LOS ANGELES (CN) - Robin Thicke surprised a jury last week by running through a medley of tunes in the " Blurred Lines " copyright infringement trial. With the star absent Tuesday, there was little to dazzle the jury, though both sides presented some eye-popping numbers.

Not musical numbers. As the trial entered its fifth day there was more than music theory to pore over.

U.S. District Judge John Kronstadt broke down how much Thicke and his "Blurred Lines" collaborators Pharrell Williams and T.I. made from their 2013 hit song.

Of the $16.6 million in "Blurred Lines" profits, Thicke earned $5.6 million in artist and publishing royalties, Pharrell $5.1 million in producer and publishing royalties, and T.I. got $704,000. The rest went to the record companies behind the platinum single: Interscope, UMG Distribution and Star Trak.

That was according to a stipulation of facts of profits that Kronstadt read to the jury.

Thicke, 37, Pharrell, 41, and T.I. (Clifford Harris), 34 are defending copyright-infringement claims from Frankie Christian Gaye, Nona Marvisa Gaye and Marvin Gaye III.

The family of Motown legend Marvin Gaye wants a cut of the profits from "Blurred Lines," which they call a rip-off of the Motown soul singer's 1977 track, "Got to Give it Up."

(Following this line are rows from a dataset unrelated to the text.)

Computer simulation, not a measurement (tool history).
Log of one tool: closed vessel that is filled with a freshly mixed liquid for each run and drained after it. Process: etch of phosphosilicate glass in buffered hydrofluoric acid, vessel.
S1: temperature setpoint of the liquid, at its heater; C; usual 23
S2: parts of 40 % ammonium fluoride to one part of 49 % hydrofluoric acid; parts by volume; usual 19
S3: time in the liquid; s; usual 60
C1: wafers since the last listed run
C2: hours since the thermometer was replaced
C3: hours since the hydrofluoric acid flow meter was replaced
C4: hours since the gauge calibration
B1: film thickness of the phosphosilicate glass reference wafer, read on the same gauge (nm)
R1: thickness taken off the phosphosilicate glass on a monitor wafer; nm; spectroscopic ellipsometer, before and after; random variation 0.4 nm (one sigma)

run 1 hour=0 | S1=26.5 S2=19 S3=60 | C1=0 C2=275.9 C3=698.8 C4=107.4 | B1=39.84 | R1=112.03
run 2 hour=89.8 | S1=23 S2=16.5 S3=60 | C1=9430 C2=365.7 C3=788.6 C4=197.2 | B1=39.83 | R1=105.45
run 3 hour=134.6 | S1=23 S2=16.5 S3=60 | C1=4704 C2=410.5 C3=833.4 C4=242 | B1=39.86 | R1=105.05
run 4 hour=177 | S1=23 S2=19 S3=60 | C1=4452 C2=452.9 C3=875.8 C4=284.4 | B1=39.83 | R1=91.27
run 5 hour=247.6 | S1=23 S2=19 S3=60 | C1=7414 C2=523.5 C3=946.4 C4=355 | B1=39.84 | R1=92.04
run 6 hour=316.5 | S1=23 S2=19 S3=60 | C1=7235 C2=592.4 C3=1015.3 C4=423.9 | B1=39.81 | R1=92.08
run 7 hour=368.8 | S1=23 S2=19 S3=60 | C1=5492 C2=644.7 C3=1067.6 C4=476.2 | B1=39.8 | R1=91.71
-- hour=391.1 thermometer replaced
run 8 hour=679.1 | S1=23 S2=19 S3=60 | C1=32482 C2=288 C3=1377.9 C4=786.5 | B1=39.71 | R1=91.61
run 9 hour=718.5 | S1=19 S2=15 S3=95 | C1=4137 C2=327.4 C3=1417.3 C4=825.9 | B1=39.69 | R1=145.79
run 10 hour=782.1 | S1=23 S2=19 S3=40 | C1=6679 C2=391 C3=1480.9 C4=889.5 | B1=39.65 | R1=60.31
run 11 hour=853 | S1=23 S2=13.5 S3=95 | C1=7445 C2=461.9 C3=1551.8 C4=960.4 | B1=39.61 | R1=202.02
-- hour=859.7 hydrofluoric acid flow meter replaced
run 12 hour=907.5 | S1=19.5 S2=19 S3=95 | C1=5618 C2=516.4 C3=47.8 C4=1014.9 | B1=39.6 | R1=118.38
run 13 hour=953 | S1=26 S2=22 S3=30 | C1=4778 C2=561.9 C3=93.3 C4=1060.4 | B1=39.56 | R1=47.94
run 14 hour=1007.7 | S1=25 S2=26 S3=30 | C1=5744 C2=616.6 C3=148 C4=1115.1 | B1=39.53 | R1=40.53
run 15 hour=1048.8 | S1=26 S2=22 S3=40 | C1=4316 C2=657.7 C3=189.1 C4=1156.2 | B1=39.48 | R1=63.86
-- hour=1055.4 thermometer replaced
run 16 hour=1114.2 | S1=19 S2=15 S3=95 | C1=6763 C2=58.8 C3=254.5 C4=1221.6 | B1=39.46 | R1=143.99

The Gayes' attorney Richard S. Busch has said during trial that, including money from touring, profits from "Blurred Lines" are close to $40 million.

Thicke initially sought a declaration that he did not breach the copyright of Gaye's "Got To Give It Up." The Gayes countersued.

The Gayes also claim that Thicke's "Love After War" violates copyright on Marvin Gaye's 1976 single, " After the Dance ."

Last week, the Gayes' expert musicologists Judith Finell and Ingrid Monson told the court there is are substantial similarities between the two songs.

On Tuesday, Thicke's expert musicologist Sandra Wilbur dissected "Blurred Lines" and "Got to Give it Up."

Like Thicke, Wilbur used an electronic piano to illustrate her points.

Wilbur said the two songs are "not meaningfully similar," noting the differences in structure, harmony and melody.

"In fact, they are really different songs," Wilbur told Thicke's attorney Seth Miller. She said that the format of "Blurred Lines" followed a popular verse-chorus structure.

"It's a really common format for a song," Wilbur said.

That was in stark contrast to Gaye's "Got to Give it Up," she told the jury.

"It's an unusual structure because it has no chorus but a hook," she said of Gaye's composition.

A hook is generally understood as a short musical phrase, which may be repeated.

In a move troubling to the Gaye family, Judge Kronstadt ruled in the run-up to the trial that the jury would not hear Gaye's original recording.

Kronstadt said that Gaye's recording contained unprotected elements under copyright law. So jurors have listened only to a stripped-down and re-recorded version of song, based on Gaye's copyrighted sheet music.

The copyright question of sheet music versus recorded music therefore has clouded the issue. Thicke's attorney Miller tried to score points against Wilbur on the witness stand, using the sheet music to try to sway the case in his celebrity clients' favor.

One argument Pharrell and Thicke made in the lawsuit against the Gayes was that they were only replicating the "feel" of "Got to Give it Up" and evoking an era.

Alluding to that line of reasoning, Miller asked Wilbur if would be possible for a band to take Gaye's sheet music and perform a rendition of "Got to Give it Up" as a reggae, country or rock song.

Wilbur said yes.

The Gaye family rested its case Tuesday morning after testimony from financial expert Nancie Stern and the Gayes' accountant Gary Cohen. The experts estimated the damages the family sustained because of the alleged infringement.

Music copyright is a fiendishly complicated issue.

Generally, neither the jury, the judge, the attorneys, and in some cases, even the litigants understand the musical issues involved. Paul McCartney, for instance, cannot read or write music.

Courts have ruled that neither chord progressions nor melodic fragments can be copyrighted, though McCartney's fellow Beatle George Harrison lost a famous copyright case that claimed his song "My Sweet Lord" was a knockoff of the song "He's So Fine."

Pharrell and T.I. are due to take the stand Wednesday.

The trial is expected to wrap up Thursday after closing arguments.